# Machine Learning Recap

## Objective

In this chapter we go over two main problems that are solved in Machine Learning: 
1. Regression Problem
2. Classification Problem

These two methods are used and discussed throughout the rest of the chapters

Before getting started below describes general overview of the machine Learning Taxonomy and how we describe different types of problems and different methods of solutions.

# Machine Learning Taxonomy 

In Machine learning have two main types of taxonomy:

### Taxonomy by Supervision (The "How")

- ### Supervised Learning
  - We're provided with labeled data to train on.
  - We wish to learn to predict from the corresponding set of labels on new samples.
  - We usually do this using Regression or Classification based on the label type.
- ### Unsupervised Learning 
  - The data we're provided contains no labels.
  - We aim to discover structural/spacial relations based on the data.
  - Common tasks: Clustering (K-means), Dimensionality Reduction, Association

- ### Semi-Supervised Learning
  - Some of the data we're provided is labeled or most of the data isn't labeled.
  - The general task is for the model to be able to label to full data-set otherwise known as self-training
  - We apply similar or hybrid solutions to general approach described above.
  
- ### Self-Supervised Learning
  - The task is designed so that the data is its own label
  - There's no need for human annotation.
  - We aim to teach a model to extract the useful features of the data provided.
  - Only later on in the modelling would we use this pre-trained model for specific tasks

### Taxonomy by Model Objective (The "What")

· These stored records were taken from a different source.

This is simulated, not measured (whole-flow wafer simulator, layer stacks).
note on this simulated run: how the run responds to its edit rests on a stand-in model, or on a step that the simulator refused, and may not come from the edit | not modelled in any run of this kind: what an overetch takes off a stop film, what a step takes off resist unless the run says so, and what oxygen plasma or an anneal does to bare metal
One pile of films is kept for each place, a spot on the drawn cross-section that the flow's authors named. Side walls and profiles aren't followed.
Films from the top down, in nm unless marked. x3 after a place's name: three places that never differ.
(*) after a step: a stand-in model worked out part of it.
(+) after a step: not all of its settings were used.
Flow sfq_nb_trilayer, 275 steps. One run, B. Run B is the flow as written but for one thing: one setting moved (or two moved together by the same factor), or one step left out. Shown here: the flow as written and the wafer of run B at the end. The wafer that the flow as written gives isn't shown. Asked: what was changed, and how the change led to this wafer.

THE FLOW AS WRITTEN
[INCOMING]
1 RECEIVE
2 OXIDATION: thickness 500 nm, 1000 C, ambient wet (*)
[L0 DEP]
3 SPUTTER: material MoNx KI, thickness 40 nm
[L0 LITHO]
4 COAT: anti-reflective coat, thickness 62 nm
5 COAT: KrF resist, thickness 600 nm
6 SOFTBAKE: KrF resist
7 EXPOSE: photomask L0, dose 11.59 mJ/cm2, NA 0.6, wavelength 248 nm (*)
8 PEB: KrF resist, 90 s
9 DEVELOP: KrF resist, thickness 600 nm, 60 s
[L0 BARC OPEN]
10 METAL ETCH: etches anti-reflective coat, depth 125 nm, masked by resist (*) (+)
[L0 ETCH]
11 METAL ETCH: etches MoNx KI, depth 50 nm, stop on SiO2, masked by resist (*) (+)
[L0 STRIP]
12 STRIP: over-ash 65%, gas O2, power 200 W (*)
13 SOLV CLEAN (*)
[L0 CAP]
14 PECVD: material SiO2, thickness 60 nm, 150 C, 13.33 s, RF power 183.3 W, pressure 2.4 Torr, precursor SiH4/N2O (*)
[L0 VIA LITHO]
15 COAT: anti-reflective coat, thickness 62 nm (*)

Regardless of the supervision above, the model will usually fall into one of the following buckets:

- ### Discriminative Models
  - Focus on mapping inputs to outputs directly
  - Example: Provide an image with a dog and the model classifies the image as a dog from a cat/dog label set
- ### Generative Models
  - Focus on understanding how the data was "made"
  - Example: Provide an "Empty Matrix" and then model outputs an image of a dog <br> from a pool of images of different dogs and cats it can create

# Supervised Learning 

We now dive into the main concepts that are applied in supervised learning since these are the foundamental blocks that are used repetatively throughout Deep Learning (no matter the complexity of the model).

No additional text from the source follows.